I plan on using the Ebony 23S as a travel camera for architectural subjects.

I have the specs in front of me, but need actual hands-on experience with this camera to judge whether or not I will have enough movement with wide angle lenses.

Thanks much

-- E Rothman (erothman@hotmail.com), November 02, 2001


define architectural photography, please, as you understand it. i shoot buidings and structures for a living, so my needs may bedifferent from yours, and are best served by a monorail camera, in my case the Arca-Swiss 4x5 F camera, which with a w/a bellows can easily handle a lens as short as the 45mm Apo Grandagon before i haver need of going to a special recessed board. The Linhof TK45s , another very fine camera for professional architectural photography, can handle lenses in the same range, maybe even shorter, before needing a special recessed board.

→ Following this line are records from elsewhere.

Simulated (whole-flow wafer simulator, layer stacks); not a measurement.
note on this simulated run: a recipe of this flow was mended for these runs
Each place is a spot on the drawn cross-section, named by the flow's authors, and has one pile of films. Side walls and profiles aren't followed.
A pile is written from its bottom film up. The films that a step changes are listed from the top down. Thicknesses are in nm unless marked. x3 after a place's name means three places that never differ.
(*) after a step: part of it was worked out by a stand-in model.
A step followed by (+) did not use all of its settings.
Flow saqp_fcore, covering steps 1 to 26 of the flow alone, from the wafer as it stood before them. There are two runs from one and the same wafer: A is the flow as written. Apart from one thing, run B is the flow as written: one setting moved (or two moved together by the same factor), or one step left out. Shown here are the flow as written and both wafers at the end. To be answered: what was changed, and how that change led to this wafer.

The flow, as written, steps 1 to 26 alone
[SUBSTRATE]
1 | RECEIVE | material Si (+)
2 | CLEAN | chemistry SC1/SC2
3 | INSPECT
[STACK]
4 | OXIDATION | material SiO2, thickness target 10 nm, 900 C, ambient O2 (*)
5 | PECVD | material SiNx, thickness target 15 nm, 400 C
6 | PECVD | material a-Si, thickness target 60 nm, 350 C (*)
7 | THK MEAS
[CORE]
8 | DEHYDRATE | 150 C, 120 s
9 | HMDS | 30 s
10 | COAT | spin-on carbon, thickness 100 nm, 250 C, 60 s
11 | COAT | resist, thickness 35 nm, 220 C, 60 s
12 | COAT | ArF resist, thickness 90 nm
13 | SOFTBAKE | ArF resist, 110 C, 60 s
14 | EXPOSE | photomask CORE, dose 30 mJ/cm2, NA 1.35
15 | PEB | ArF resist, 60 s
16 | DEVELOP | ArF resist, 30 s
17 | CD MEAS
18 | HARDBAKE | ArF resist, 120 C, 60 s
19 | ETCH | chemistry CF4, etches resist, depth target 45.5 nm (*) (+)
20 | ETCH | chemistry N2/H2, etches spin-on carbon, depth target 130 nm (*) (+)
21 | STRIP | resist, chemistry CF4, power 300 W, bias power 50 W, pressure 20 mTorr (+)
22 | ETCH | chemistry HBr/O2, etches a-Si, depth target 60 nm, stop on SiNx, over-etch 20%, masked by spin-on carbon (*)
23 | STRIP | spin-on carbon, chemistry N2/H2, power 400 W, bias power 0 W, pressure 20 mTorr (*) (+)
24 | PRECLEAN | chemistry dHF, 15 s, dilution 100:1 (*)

one thing I've noticed in my time here on this forum is that there are trends in favorite cameras. First there was the Arcatrend (I had already been using an Arca for a couple of years when i started participating here). then there was the rush to the Canham DLC, also a very fine camera for field work, and I admit to being seduced. Then there was a very minor flurry towards the Toyo VX125, and now the Ebony cameras have some ardant and vocal supporters some of whom who also seem to be Arca bashers for some reason.

Since I have no financial stake in any of these companies, I'm just happy to see people using large format cameras to explore their vision.

Another thing I have discovered in twenty years of photography is that, particularly with view cameras, you really need to find a way to try the cameras you are considering, to play with them, and see if the way they work is intuitive to you. No one of our opinions is going to be of much use to you if you find a camera awkward to use n the field. it might be beautiful to look at, but if you find it a recurring pain in the ass to use, you won't use it.

-- Ellis Vener Photography (ellis@ellisvener.com), November 02, 2001.

"E", I completely agree with Ellis!! I'm an ardent Ebony user/supporter (fortunately I don't feel it necessary to slate people according to what make of camera they use!!). It's pointless buying a camera if it looks pretty but doesn't do the job, especially as the majority of LF cameras don't come cheap. However, it is real bonus if it looks good too!! Before buying the Ebony I looked at most of the available options, and there are some great cameras out there, but the Ebony suited MY needs, more than the others. I actually bought mine before I owned my PC so didn't have access to the advice from this forum. Draw up a shortlist. Get the spec sheets from the manufacturers. Listen to all the advice you can on forums such as this. Try and handle them for yourself and then hopefully make the right decision!!

In the mean time, Ebony makes great cameras!! Contact Trevor Crone, a regular contributor to this forum, I'm sure he won't mind, as he's used the camera you are interested in and will give you his honest opinion. Good luck! Regards Paul

-- paul owen (paulowen_2000@yahoo.com), November 02, 2001.

Hi Ellis,

I mainly plan on using the camera for external shots of architectural subjects - modern buildings of varying size and height, and cityscapes. I currently use a 4x5 monorail (Toyo VX) that suits my needs just fine. I know I would have been just as happy with an Arca Swiss 45 or a Technikarden 45 - these are all very nice cameras. I simply got a better price on a Toyo VX while in Japan. I currently use a bag bellows with the VX when using extreme movements with wide angle lenses.

I will be traveling abroad and carrying my equipment at all times (I do not feel safe leaving it in a hotel room). Hence, I'm looking for a lighter load. The 23S is 2.5 lbs lighter than the VX. It can be fitted with a Horseman angle viewfinder, and uses rollfilm. It is non- foldable, which is my preference (like the VX). It uses linhof size lensboards (unlike the Arca, another very, very nice camera). All in all, 23S meets a lot of my requirements, though it would be nice if it had geared movements and a yaw-free design like the VX, and asymmetrical tilts and swings like the larger ebony cameras - but well hmm gosh I don't need a rolls royce.

I just need to know: does it allow for movements with wide angle lenses?

It is not possible to check the camera out in person. Hence, my post.

-- E Rothman (erothman@hotmail.com), November 02, 2001.

I can only endorse on what both Ellis and Paul have said however I don't use the Ebony 23S I use their SW23. The S has more available movements and can handle longer lenses then the SW. However the SW has very flexible bellows and can "outrise" my 35 Apo Grandagon.I chose the SW because its so compact and light and will handle lenses like the 45 on a flat lens panel, my 35 requires a 10mm recessed panel. If you get the chance do try before you buy. Good luck,

-- Trevor Crone (trevor.crone@uk.dreamcast.com), November 02, 2001.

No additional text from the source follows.